# Glue Studio Notebook
You are now running a **Glue Studio** notebook; before you can start using your notebook you *must* start an interactive session.

## Available Magics
|          Magic              |   Type       |                                                                        Description                                                                        |
|-----------------------------|--------------|-----------------------------------------------------------------------------------------------------------------------------------------------------------|
| %%configure                 |  Dictionary  |  A json-formatted dictionary consisting of all configuration parameters for a session. Each parameter can be specified here or through individual magics. |
| %profile                    |  String      |  Specify a profile in your aws configuration to use as the credentials provider.                                                                          |
| %iam_role                   |  String      |  Specify an IAM role to execute your session with.                                                                                                        |
| %region                     |  String      |  Specify the AWS region in which to initialize a session.                                                                                                 |
| %session_id                 |  String      |  Returns the session ID for the running session.                                                                                                          |
| %connections                |  List        |  Specify a comma separated list of connections to use in the session.                                                                                     |
| %additional_python_modules  |  List        |  Comma separated list of pip packages, s3 paths or private pip arguments.                                                                                 |
| %extra_py_files             |  List        |  Comma separated list of additional Python files from S3.                                                                                                 |
| %extra_jars                 |  List        |  Comma separated list of additional Jars to include in the cluster.                                                                                       |
| %number_of_workers          |  Integer     |  The number of workers of a defined worker_type that are allocated when a job runs. worker_type must be set too.                                          |
| %glue_version               |  String      |  The version of Glue to be used by this session. Currently, the only valid options are 2.0 and 3.0 (eg: %glue_version 2.0).                               |
| %security_config            |  String      |  Define a security configuration to be used with this session.                                                                                            |
| %sql                        |  String      |  Run SQL code. All lines after the initial %%sql magic will be passed as part of the SQL code.                                                            |
| %streaming                  |  String      |  Changes the session type to Glue Streaming.                                                                                                              |
| %etl                        |  String      |  Changes the session type to Glue ETL.                                                                                                                    |
| %status                     |              |  Returns the status of the current Glue session including its duration, configuration and executing user / role.                                          |
| %stop_session               |              |  Stops the current session.                                                                                                                               |
| %list_sessions              |              |  Lists all currently running sessions by name and ID.                                                                                                     |
| %worker_type                |  String      |  Standard, G.1X, *or* G.2X. number_of_workers must be set too. Default is G.1X.                                                                           |
| %spark_conf                 |  String      |  Specify custom spark configurations for your session. E.g. %spark_conf spark.serializer=org.apache.spark.serializer.KryoSerializer.                      |

## Using 3rd Party Library

Replace the `{S3_BUCKET}` below, with your bucket name. Below command is adding required third party libraries to the job.

In [None]:
%extra_py_files "s3://{S3_BUCKET}/library/pycountry_convert.zip"

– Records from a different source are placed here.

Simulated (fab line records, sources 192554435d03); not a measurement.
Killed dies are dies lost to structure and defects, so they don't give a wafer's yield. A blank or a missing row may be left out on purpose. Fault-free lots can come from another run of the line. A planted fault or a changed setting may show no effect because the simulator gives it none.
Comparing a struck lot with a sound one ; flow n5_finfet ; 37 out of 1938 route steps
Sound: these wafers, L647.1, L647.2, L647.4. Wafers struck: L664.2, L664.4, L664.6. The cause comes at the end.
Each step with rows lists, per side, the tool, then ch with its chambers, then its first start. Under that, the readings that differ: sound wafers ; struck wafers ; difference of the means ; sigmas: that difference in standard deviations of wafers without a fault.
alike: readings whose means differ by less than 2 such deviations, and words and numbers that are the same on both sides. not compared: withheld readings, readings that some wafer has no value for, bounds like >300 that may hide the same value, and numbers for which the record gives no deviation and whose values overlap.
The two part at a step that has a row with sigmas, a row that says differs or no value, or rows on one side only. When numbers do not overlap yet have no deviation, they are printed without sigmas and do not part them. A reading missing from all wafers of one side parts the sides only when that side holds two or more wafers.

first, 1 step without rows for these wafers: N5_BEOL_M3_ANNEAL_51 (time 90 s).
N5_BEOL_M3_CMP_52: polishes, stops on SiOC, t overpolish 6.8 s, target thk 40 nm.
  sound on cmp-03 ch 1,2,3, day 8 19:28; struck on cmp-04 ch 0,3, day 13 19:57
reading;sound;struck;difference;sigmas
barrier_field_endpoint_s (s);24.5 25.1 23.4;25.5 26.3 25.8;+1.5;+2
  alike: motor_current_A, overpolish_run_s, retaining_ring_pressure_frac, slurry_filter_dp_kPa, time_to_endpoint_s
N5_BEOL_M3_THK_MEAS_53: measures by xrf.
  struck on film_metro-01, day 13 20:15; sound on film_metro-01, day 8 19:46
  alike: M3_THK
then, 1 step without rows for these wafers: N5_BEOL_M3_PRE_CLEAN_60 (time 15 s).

The code below is some boiler-plate imports that will generally be included in the start of every Spark/Glue job and then an import statement for the 3rd party library. Be sure to replace `${S3_BUCKET}` with your bucket name before running the code.

In [None]:
from pyspark.sql.functions import udf, col
from pyspark.sql.types import IntegerType, StringType
from pyspark import SparkContext
from pyspark.sql import SQLContext

from datetime import datetime
from pycountry_convert import (
    convert_country_alpha2_to_country_name,
    convert_country_alpha2_to_continent,
    convert_country_name_to_country_alpha2,
    convert_country_alpha3_to_country_alpha2,
)

s3_path = "{S3_BUCKET}"

df = spark.read.load("s3://" + s3_path + "/input/lab2/sample.csv", 
                          format="csv", 
                          sep=",", 
                          inferSchema="true",
                          header="true")

We will define a UDF (user defined function) to use for processing a Spark dataframe. UDFs allow a developer to extend the standard Spark functionality using Python code. To do that your code needs to be in the form of a UDF lambda. The code below creates a Spark UDF `udf_get_country_code2`to convert a country name into a two-letter code.

In [None]:
def get_country_code2(country_name):
    country_code2 = 'US'
    try:
        country_code2 = convert_country_name_to_country_alpha2(country_name)
    except KeyError:
        country_code2 = ''
    return country_code2

udf_get_country_code2 = udf(lambda z: get_country_code2(z), StringType())


Next we will create a new dataframe that includes a column created using the UDF we created previously. Notice the new column `country_code_2` in the new dataframe's schema.

In [None]:
new_df = df.withColumn('country_code_2', udf_get_country_code2(col("Country")))
new_df.printSchema()


Let's take a look at the data in this new dataframe - notice the new column `country_code_2`. The dataframe now contains two-letter country codes that were determined based on the `Country` column.

In [None]:
new_df.show(10)

## Using Data Catalog

So far, we have been running standard Spark code. Now, we will try some Glue-flavored PySpark code. We will now load the tables that we created before in Lab 01 into a Glue dynamic frame. After the data is loaded into a Glue dynamic frame, compare the schema it presented with the schema stored in the Glue Data Catalog table.

Notice in the code, we don't specify the S3 location - this is because the Glue Data Catalog knows where the data lives thanks to Glue Data Catalog table definition.

In [None]:
from awsglue.context import GlueContext

glueContext = GlueContext(SparkContext.getOrCreate())

dynamic_frame = glueContext.create_dynamic_frame.from_catalog(database="console_glueworkshop", table_name="console_csv")
dynamic_frame.printSchema()

We can view the data in the **Glue Dynamic Frame** by converting it first to **Data Frame** by calling the `toDF()` function and then using the standard Data Frame `show()` function.

In [None]:
dynamic_frame.toDF().show(10)

In [None]:
## stop the current session 

%stop_session